Shatrughan joins Yashwant Sinha's political group to take on Centre's policies
New Delhi: Disgruntled BJP MP Shatrughan Sinha on Tuesday led a group of politicians to join former Union minister Yashwant Sinha's new political platform that seeks to take on the Centre.
Yashwant Sinha said his 'Rashtra Manch', a political action group, would start a movement against the policies of the Central government.
Trinamool Congress MP Dinesh Trivedi, Congress MP Renuka Chowdhury, NCP MP Majeed Memon, Aam Aadmi Party MP Sanjay Singh, former Gujarat chief minister Suresh Mehta and JD(U) leader Pavan Varma were among those who attended the event marking the launch of the front.
RLD leader Jayant Chaudhary and former Union ministers Som Pal and Harmohan Dhawan were also present.
Shatrughan Sinha said he had joined the platform because he had not been given a forum in his party for expressing his views, but added that his decision to back the front should not be seen as an anti-party activity as it was in national interest.
Yashwant Sinha likened the present situation to that which prevailed 70 years ago when Mahatma Gandhi was assassinated, on this day, and said democracy and its institutions were under attack.
He claimed that the Narendra Modi government had reduced farmers to "the status of beggars" and accused it of presenting "made to order" statistics to suit its interests.
The senior leader, however, claimed that the 'Rashtra Manch' would be a non-party political action group, and insisted that it was not against any party but would work to highlight national issues.

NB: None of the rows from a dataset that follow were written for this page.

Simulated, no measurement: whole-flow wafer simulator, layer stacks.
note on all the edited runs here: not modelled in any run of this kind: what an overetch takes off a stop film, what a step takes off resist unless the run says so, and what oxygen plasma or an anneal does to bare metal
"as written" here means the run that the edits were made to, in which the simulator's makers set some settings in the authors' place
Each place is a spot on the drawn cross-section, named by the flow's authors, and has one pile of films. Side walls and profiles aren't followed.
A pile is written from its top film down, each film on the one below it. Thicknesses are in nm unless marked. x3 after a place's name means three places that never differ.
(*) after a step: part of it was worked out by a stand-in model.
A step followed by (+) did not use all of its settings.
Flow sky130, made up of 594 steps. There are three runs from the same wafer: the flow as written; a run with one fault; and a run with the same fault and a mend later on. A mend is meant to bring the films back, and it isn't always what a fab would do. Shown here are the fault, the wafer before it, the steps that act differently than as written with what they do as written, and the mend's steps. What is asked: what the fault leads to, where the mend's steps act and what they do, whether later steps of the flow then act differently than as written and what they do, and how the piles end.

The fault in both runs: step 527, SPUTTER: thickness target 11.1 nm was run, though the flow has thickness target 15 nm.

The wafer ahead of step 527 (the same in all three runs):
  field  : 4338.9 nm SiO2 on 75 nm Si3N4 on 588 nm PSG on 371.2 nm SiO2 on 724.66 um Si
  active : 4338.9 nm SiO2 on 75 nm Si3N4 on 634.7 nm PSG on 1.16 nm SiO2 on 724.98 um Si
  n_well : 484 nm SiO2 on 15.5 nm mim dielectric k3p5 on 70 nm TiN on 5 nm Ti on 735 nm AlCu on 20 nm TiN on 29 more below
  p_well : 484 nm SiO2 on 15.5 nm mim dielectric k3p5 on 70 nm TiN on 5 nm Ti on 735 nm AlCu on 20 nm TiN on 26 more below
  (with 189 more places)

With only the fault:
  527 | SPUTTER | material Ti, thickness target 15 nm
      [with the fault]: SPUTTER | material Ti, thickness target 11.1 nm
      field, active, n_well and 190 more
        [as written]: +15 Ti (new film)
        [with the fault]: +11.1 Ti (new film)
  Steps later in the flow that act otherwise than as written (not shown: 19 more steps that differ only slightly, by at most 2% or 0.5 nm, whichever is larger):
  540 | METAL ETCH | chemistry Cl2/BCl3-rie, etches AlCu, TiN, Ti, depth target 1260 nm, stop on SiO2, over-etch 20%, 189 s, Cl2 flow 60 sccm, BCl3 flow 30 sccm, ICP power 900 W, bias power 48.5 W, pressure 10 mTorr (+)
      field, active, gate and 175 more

"It is not an organisation but a national movement," he said, hitting out at the government's economic and foreign policies.
"Everybody in the BJP is living in fear. We are not," he said.
Dialogue and debate in the country had become "coarse, one-sided and dangerous", he added.
"It seems mob has the job of giving justice," he claimed.
The first leg of the Budget Session of Parliament would effectively have only four working days, something that was unprecedented, he said.
Taking up farmers' issues would be the top priority of his organisation, said the 80-year-old leader, who had held the finance and external affairs portfolios in the first NDA government.